Jax slow for contractions and jit

[frmetz]

I am trying to reproduce the MNIST classification task with an MPS ansatz and encountered very slow compilation times when using jit. And even without jitting, the MPS contraction seems to be slower for jax than for the numpy or pytorch backends. I am using jax 0.2.0, tensornetwork 0.4.1, but I also tried master (https://github.com/google/TensorNetwork/commit/a27f269ce6b1738bbf2ffd4df7df8422646fb01a). See code below for a simple example:

import time

import numpy as np
import jax.numpy as jnp
from jax import jit, grad, vmap

import tensornetwork as tn
tn.set_default_backend("jax") # change to numpy, pytorch, tensorflow

@jit
def contract(params, inputs):
	""" Contracts the input and parameter MPS """
	params_mps = [tn.Node(params[0])] + [tn.Node(t) for t in params[1]] + [tn.Node(params[2])]
	input_mps = [tn.Node(t) for t in inputs]
	sites = len(input_mps)

	params_mps[0][1] ^ params_mps[1][1]
	[params_mps[k][2] ^ params_mps[k+1][1] for k in range(1, sites-1)]
	[params_mps[k][0] ^ input_mps[k][0] for k in range(sites)]

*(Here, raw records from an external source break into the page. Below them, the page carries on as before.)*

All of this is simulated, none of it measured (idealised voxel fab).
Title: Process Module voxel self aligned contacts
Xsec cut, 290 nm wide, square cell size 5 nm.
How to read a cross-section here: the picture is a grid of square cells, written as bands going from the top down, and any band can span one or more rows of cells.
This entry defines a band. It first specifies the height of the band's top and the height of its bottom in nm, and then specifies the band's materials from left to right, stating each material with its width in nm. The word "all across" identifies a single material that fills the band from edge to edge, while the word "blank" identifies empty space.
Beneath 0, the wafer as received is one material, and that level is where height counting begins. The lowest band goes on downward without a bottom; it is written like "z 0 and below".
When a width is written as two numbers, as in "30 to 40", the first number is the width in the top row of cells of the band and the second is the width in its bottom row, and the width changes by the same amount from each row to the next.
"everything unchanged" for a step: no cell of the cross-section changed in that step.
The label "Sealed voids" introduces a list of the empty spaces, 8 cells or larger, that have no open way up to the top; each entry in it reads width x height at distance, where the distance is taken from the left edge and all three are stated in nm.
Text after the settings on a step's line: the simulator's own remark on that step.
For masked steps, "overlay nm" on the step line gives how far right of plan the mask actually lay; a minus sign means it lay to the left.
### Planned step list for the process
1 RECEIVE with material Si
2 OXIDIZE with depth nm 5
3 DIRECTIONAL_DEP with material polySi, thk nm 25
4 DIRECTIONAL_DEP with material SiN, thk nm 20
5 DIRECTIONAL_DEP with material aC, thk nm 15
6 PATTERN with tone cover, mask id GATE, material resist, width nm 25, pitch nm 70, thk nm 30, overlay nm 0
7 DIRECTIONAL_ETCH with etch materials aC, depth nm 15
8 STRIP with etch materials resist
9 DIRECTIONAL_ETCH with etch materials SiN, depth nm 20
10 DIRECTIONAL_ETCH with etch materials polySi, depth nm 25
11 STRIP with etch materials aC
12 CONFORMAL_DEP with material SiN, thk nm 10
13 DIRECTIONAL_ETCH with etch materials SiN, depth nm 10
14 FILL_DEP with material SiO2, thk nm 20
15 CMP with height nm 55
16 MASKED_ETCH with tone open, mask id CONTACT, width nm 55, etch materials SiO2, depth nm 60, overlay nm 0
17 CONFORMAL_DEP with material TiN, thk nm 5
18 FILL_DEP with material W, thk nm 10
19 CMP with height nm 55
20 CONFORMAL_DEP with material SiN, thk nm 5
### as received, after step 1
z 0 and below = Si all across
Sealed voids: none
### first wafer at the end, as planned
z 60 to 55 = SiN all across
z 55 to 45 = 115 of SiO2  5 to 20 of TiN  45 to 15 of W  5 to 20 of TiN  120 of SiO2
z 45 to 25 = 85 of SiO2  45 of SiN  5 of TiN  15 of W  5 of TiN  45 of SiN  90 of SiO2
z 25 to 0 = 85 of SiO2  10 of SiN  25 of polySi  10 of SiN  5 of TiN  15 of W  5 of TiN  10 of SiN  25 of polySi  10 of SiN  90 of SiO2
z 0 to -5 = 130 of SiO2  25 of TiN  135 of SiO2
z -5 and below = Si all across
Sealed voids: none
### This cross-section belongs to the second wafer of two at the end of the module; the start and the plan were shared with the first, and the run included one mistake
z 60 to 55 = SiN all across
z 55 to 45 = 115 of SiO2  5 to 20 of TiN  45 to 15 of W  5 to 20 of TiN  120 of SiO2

	contraction = tn.contractors.greedy(params_mps + input_mps, ignore_edge_order = True) # contraction could be parallelized

	return contraction.tensor

@jit
def predict(params, inputs):
	""" Computes mean of tensor network contraction over batch of input """
	result = vmap(contract, in_axes=(None, 0))(params, inputs)
	return jnp.mean(result)

sites = 784
d_phys = 2
d_bond = 3

inputs = np.random.uniform(size=(50, sites, d_phys))

left_boundary = np.random.normal(size=(d_phys, d_bond))
right_boundary = np.random.normal(size=(d_phys, d_bond))
center = np.random.normal(size=(sites-2, d_phys, d_bond, d_bond))
params = [left_boundary, center, right_boundary]

start_time = time.time()
contract(params, inputs[0])
print("Done in {:0.5f} sec".format(time.time() - start_time))

start_time = time.time()
contract(params, inputs[1])
print("Done in {:0.5f} sec".format(time.time() - start_time))

start_time = time.time()
jit(grad(predict))(params, inputs)
print("Done in {:0.5f} sec".format(time.time() - start_time))

This results in: Jax (without jit): 0.79403s, 0.68542s Jax (with jit): 22.99815s, 0.00026s Numpy: 0.34218s, 0.32759s Pytorch: 0.68840s, 0.34381s Tensorflow: 2.75973s, 0.83503s

The times for calculating the gradient are: Jax (without jit): 30.26929s Jax (with jit): 602.86008s

Is there something I am doing wrong? Are there ways to speed things up?

(I know that the contraction scheme could be parallelized as mentioned in the paper. However, later I want to use the code for entangled input states for which the pairwise contraction scheme would be suboptimal again.)

[mganahl]

Thanks @frmetz for the issue! When timing JAX functions, you should always call .block_until_ready() on the result of the function prior to measuring runtimes. JAX asynchronously dispatches instructions, and block_until_ready() forces the computation to finish before executing the next python statement. Otherwise, you are only measuring dispatch times.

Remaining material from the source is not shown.